Kenya Waits
The Kenyan Supreme Court’s announcement that the Independent Electoral and Boundaries Commission (IEBC), Kenya’s election body, had “failed, neglected or refused to conduct the presidential election in a manner consistent with the dictates of the constitution” was unexpected. While the country awaits the Court’s full ruling, and the subsequent election re-run, investors are wondering what impact the decision will have on Kenya’s political and economic stability.
RENEWED RISK OF POLITICAL INSTABILITY
Whilst appearing to confirm concerns that the IEBC was biased in its conduct during the election, the Supreme Court’s judgement is a clear sign of the Kenyan judiciary asserting independence from the executive, setting a precedent for governance and the rule of law in the region. Despite previous criticism of the Court, opposition candidate Raila Odinga, who had lost August’s election with around 45% of the popular vote, praised the judgement. The incumbent, and victor with around 55% of the vote, President Uhuru Kenyatta, also initially accepted the ruling.

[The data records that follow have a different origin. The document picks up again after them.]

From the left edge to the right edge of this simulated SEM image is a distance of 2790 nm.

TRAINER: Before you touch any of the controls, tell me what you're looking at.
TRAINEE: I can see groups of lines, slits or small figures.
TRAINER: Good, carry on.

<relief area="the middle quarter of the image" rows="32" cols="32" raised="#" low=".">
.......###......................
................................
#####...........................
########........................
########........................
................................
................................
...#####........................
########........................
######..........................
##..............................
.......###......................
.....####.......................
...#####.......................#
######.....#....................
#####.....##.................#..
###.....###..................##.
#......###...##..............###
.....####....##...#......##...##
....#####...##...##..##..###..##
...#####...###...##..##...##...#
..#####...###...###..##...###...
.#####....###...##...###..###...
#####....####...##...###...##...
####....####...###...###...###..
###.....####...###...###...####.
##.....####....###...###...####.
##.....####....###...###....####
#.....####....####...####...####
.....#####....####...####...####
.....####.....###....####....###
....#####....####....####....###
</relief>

Both candidates, however, have subsequently voiced stronger rhetoric. Kenyatta stated that he “will revisit” and “fix” the Supreme Court if elected, and Odinga has challenged the scheduled date of 17 October for the re-run, alleging that it was set without consultation, and that he will not take part “without legal and constitutional guarantees”.
The re-run also raises practical difficulties: August’s polls were reportedly the world’s second most expensive, costing nearly USD 480 million, and the logistics of organising another election within two months will prove costly. Both presidential contenders also need to refill their election war chests. These practical concerns, and the contenders’ increasingly ill-tempered rhetoric, are fuelling fears of a resumption of the ethnic and political violence that has marred previous Kenyan elections.
Violence sparked directly by the election is not the only risk. During October’s campaign, both candidates remained largely tight-lipped on the insecurity generated by flashpoint issues of land tenure and property rights, which have been exacerbated by a drought in the north impacting cattle herders. AlShabaab, in neighbouring Somalia, also still poses a persistent threat, and counter-terrorism marks one of the few clear policy differences between the presidential contenders: Kenyatta has said that Kenyan troops will remain as part of the African Union AMISOM force until Somalia is stable, while Odinga has called for a phased troop withdrawal.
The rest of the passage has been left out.